As I said in Part Two, …what you do comes from who you are and who you are comes from what you do. We are our habits.
Which means, now that we have established a set of incredibly powerful guiding beliefs that drive us, and we are beginning to act accordingly with our actions, we need to tap into the power of our habits to stay on track, foster continual results and ensure we are becoming that which we seek.
We are our habits.
We are what we repeatedly do. Excellence, then, is not an act then, but a habit.

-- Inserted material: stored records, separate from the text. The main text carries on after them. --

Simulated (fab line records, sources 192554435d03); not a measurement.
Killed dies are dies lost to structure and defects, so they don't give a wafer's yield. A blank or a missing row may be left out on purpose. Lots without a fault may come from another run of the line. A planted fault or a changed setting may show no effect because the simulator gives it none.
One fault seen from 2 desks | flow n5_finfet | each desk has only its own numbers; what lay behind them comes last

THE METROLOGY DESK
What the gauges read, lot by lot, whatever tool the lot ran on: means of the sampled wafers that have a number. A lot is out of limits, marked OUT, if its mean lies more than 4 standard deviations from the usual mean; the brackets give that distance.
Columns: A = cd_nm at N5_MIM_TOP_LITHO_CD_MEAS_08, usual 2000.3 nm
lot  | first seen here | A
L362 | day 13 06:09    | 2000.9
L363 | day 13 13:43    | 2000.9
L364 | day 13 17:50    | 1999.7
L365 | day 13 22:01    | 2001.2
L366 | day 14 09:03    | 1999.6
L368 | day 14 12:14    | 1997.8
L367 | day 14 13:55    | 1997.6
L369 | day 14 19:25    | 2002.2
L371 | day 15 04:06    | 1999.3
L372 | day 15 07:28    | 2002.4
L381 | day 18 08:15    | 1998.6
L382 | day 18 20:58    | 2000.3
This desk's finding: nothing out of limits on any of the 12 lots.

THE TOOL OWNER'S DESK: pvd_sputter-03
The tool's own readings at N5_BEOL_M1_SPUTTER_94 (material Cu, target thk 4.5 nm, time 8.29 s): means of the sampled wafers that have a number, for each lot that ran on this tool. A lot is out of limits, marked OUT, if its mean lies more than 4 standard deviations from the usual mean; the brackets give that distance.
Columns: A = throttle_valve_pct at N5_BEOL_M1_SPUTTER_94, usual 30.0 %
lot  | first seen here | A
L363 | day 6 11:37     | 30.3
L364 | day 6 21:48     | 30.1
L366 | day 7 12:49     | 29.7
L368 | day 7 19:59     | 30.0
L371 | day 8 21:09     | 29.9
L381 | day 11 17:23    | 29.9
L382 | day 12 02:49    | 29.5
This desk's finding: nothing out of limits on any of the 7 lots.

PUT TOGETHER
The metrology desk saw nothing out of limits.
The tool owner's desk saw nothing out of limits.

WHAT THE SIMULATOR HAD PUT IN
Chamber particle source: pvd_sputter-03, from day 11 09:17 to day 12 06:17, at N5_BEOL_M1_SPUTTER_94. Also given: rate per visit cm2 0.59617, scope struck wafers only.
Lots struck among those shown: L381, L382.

-Aristotle, ~2300 years ago
The word ‘habit’ itself has developed a negative connotation for many of us simply because we associate negative behaviors with habits that are not beneficial to our well-being. We often hear people speak of someone ‘falling back into their old habits’; however, regardless of our previous connotations we must accept that our habits can either help us or harm us.
Repetition is the Key to Mastering Our Habits
There is no side-stepping the fact that repetitio est mater studiorum; repetition is the mother of learning. Our learned behaviors become imprinted in us via repeated action, until it becomes a learned behavior.
This is the way to change: We must adapt our behaviors and take advantage of the fact that we are creatures of habit.
Habits are hard to break and equally difficult to make. However, there exixts a key pillar that remains the foundation for all of our habits that we must enlist in order to master them: Repetition. It’s that simple.
Being Mindful of Our Second Nature
It’s important to remain conscious of patterns within our behavior because they have extremely powerful outcomes. Think of habits not as habitual behavior, but as the sum of behaviors which we repeat . Whether by choice or not, consciously or unconsciously, we are constantly defining who we are through that which we repeatedly do.
Remaining conscious of our habits can be difficult because habits become effortless. We’ve all seen someone ‘make something look easy’ but we know it is in fact, not easy but rather something they have done in sufficient volume to an extent where it has become second nature.<-(This is when we know we have really developed a habit)
Because of this, we are almost unaware of our habits – which can be dangerous. By using mindfulness, we can activate our conscious thought process and begin to take notice of habits we were previously unaware of.
We tend to become aware of our habits through their outcomes. Unfortunately, this is often when it is too late to direct the course of our actions and avert their result. We are already reaping what we have sown. By being mindful of the patterns in our behavior, we can identify and manipulate them to our benefit.
Mapping Our Habits to Serve A Desired Outcome
So, in order to develop the habits that are going to take us to the next level, we have to examine what we want and map our habits according to the behaviors that will lead us there. We have to be conscious of where our habits are leading us and take control of our destiny by developing learned behaviors through repetition.
Easy enough right. You’re thinking this all makes sense, I know what to do, it would be great to wake up tomorrow and be perfect; doing everything according to ‘plan’ but life doesn’t work like that. It’s hard.
Yes, grasshopper – you are right. Life is hard. And that’s why we need to develop habits – to make it look easy. It will not be easy at first, or even the fifth time, but through discipline, mindfulness, action, repetition and a crystal-clear focus on our beleifs/path and goals, we will arrive.
Discipline is developed through habits and habits are developed through discipline. Master your habits or they will master you.
How bad do you want it? Show the universe with your habits and the all of Rome will be yours.
Part Four: Our Surroundings, published.
In preparing for Part 4 and revisiting this edition of Real Life Limitless, I was left feeling a bit disconnected from the message I wanted to communicate here. I think I conveyed the essence of how our habits shape our lives and a basic nature of how habits are formed, but I didn’t communicate it in a way that I felt was compelling.
I recently added an answer to a question on Quora: Lawrence Black’s answer to What are the three most important tools for radically reinventing your life when you feel stuck?
My answer wasn’t particularly brilliant, but it did contain an invaluable paradigm for framing habits that support our beliefs and goals.
Goals - if you can map your goals backwards to determine the habits required to accomplish them, you will arrive.
So, I think if we can develop habits from this standpoint of mapping our goals in reverse and having the foresight to develop goals that will enable us to arrive where we want to, then we will effectively harness the power of habits that enable us to succeed in a way that manifests our objectives from an ‘on purpose’ standpoint.